Sun, Nov 25, 2018 - Page 3 News List

Gorilla accepts two muntjacs as house guests at Taipei Zoo

By Tsai Ya-hua and Jonathan Chin  /  Staff reporter, with staff writer

Diago the gorilla sits in his enclosure at Taipei Zoo in an undated photograph.

Photo provided by Taipei Zoo

Two weeks after the Taipei Zoo began an experiment with a mixed-species enclosure, Diago the gorilla is living with a pair of Formosan Reeve’s muntjacs introduced to his enclosure without incident, which bodes well for the project’s success, the zoo said.

Earlier this year, Diago’s pack mate, Pao Pao (寶寶), was sent to the Apenhuel Primate Park in the Netherlands, where he is expected to become a pack leader and breed with the females, the zoo said.
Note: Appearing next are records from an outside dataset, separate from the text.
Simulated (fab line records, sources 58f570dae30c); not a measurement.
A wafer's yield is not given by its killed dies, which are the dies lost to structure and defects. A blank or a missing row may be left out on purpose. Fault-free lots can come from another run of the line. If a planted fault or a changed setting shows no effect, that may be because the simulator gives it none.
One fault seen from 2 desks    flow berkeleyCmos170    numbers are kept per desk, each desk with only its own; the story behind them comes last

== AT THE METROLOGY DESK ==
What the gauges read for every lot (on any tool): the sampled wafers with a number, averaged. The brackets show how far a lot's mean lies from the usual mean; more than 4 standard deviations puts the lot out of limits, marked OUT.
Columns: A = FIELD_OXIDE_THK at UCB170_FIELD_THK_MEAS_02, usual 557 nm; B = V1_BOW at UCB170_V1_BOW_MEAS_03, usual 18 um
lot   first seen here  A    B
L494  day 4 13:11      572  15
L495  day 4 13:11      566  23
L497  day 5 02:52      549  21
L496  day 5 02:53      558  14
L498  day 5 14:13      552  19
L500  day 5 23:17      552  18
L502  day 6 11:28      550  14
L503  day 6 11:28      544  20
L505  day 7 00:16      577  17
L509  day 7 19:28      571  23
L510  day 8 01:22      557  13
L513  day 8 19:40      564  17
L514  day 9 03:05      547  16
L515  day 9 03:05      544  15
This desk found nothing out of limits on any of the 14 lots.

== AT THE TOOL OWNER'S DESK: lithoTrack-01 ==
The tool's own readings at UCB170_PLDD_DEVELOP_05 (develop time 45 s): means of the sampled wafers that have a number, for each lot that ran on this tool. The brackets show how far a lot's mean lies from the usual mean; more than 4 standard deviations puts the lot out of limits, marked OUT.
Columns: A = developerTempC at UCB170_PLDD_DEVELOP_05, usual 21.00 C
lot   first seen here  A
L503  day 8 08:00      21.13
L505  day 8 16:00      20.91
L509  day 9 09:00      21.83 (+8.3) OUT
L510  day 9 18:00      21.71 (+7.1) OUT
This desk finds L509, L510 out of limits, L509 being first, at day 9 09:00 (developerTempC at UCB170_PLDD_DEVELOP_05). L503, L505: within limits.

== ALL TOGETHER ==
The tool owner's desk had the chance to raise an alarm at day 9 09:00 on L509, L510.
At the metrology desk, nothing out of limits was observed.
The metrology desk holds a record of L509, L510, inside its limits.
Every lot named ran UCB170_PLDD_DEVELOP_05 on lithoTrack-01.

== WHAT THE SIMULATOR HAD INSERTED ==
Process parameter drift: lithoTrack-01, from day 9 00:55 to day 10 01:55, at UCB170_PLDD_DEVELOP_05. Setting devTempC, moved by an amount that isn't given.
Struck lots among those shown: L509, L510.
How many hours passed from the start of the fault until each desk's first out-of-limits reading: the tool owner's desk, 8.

Concerned that loneliness and boredom might depress Diago, the zoo said it consulted with primate experts and made his enclosure a better facsimile of the wilderness by introducing other animals.

The muntjacs — a female and its female offspring — were chosen because they were least likely to cause trouble in the enclosure, the zoo said, adding that experts took great care to anticipate possible difficulties.

The night before the muntjacs were placed in the enclosure, the zoo’s head of its African animal division had a nightmare in which Diago became the size of King Kong and tore the muntjacs to pieces, the zoo said.

The fears were unfounded, as gorillas are herbivores and generally peaceful unless provoked by a threat to themselves or their pack, it said, adding that the muntjacs could run from Diago or hide in the unlikely event that he attacks them.

On Oct. 22, the muntjacs were put in the enclosure by themselves before zoo workers reintroduced Diago on Nov. 7, it said.

The gorilla intimidated the muntjacs by beating his chest, and they ran away and hid, the zoo said, but added that after two weeks around Diago, the muntjacs had learned to avoid him by minimizing their daytime activity and staying in a corner.

Diago seems to understand that the muntjacs do not pose a threat to his territory or status and he no longer intimidates them, the zoo said, adding that both species would benefit from their peaceful coexistence.